From: Howard J. Rogers <howardjr2000_at_yahoo.com.au>
Date: Sun, 18 May 2003 08:58:53 +1000
Message-ID: <IZyxa.36885$1s1.526586@newsfeeds.bigpond.com>

"Amy Hughes" <amylugnews_at_hotmail.com> wrote in message news:e6e16b3b.0305170810.7ba847df_at_posting.google.com...
> I'm looking to learn Oracle, so I purchased a CD pack, a one-year
> Personal license, a Wrox "Beginning Oracle Programming" book

An *excellent* choice, Amy !! ;-)

>and Alice
> Rischert's "Oracle SQL" book. I installed Oracle and the documentation
> last night, then uninstalled the extra-cost options (data mining,
> spatial, etc).
>

Shame about the Personal Oracle decision, though. You'll find that whilst much is common between the various versions of Oracle, some key bits and pieces are missing from Personal which would be in Enterprise Edition. I always advise learning with Enterprise Edition... largely because it's as complete a version as you can possibly get, and also because it's entirely free to do so (it can be downloaded for free at http://technet.oracle.com).

> I'll probably run into answers as I do my reading but right now my
> system has become bloated and I'd really like to use it for other
> things, so I thought I might pose these questions...
>
> According to task manager I have two copies of java.exe running using
> ~18M and ~10M, and I have two copies of Apache.exe running using ~10M
> and ~31M. Oracle.exe is using ~103M. Is this normal? I've included the
> output of SQL*Plus "select * from v$sgastat;" below.
>
> I'm wondering if Oracle decided it could use that much memory just
> because it was available (I have 512M in a 1.7G Celeron system running
> Win2K Pro), and if I add more if it'll decide it can use it, too?

No. Oracle uses the memory specified in the init.ora, and that's it. However, if you used the database configuration assistant to create your database, then that certainly has a page where you can make the thing use a fixed percentage of the available memory on the box... but again, that means the settings for the init.ora are then made on that basis, and adding more memory won't cause those settings to be dynamically adjusted. We don't have a self-tuning database in Oracle. Yet (but brace yourself for 10i, 11i or 22-and-a-half i).

> Right now task manager shows I'm using about 410M total with Oracle,
> Apache and SQL*Plus running (and other stuff). About 200M of this is
> freed when I shutdown Oracle.

Two things off the top of my head: you shared_pool_size appears to be 48M, and you db_cache_size is 24M. You can trim shared_pool down to 32M relatively comfortably, and for testing/learning, a db_cache_size of 8M is OK.

Other things ...

Your pga_aggregate_target is 24M... it can be taken down to a minimum of 10M without too much drama.
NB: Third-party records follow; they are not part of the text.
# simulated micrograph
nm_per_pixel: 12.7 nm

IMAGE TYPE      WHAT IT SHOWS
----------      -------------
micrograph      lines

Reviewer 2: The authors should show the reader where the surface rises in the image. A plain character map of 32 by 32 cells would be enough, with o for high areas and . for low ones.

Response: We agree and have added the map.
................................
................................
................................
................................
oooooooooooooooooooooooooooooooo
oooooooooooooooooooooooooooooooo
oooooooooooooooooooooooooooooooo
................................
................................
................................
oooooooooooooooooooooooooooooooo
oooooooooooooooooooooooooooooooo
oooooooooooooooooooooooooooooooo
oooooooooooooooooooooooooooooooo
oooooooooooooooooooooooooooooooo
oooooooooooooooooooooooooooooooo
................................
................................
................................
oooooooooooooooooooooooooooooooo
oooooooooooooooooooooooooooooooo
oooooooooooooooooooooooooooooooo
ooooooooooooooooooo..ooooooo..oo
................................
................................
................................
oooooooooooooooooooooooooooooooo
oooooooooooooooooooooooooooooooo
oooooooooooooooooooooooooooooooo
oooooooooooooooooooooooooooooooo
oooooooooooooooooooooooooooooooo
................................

You have a java pool... are you going to be doing java work? If not, set it to zero.

You have a large pool... are you going to be doing RMAN backups, running Shared Server configuration, or doing heaps of Parallel queries? If not, set that to zero too.

>
> Also, my hard disk is accessed about once per second. This is a new
> behavior since installing Oracle. What's it doing?

Probably incremental checkpointing. Controllable with a heap of parameters, such as log_checkpoint_interval, fast_start_io_target and (because this is a 9i) fast_start_mttr_target (which gets converted into settings for the other two). Right now you are asking Oracle to ensure you never take longer than 300 seconds to recover your instance, so it checkpoints as often as necessary to achieve that (instance recoveries requiring all redo generated after the last checkpoint to be read and/or re-played, so the more checkpoints you have, the less work you have to do when recovering).

Watch out when re-setting all these parameters: being 9i, there could well be an spfile lurking in the undergrowth. If there is, you can edit the init.ora all you like, but it will make not the slightest bit of difference. You therefore either need to get rid of the spfile and make your init.ora the working document. Or you need to use 'alter system set....' commands to edit the spfile directly.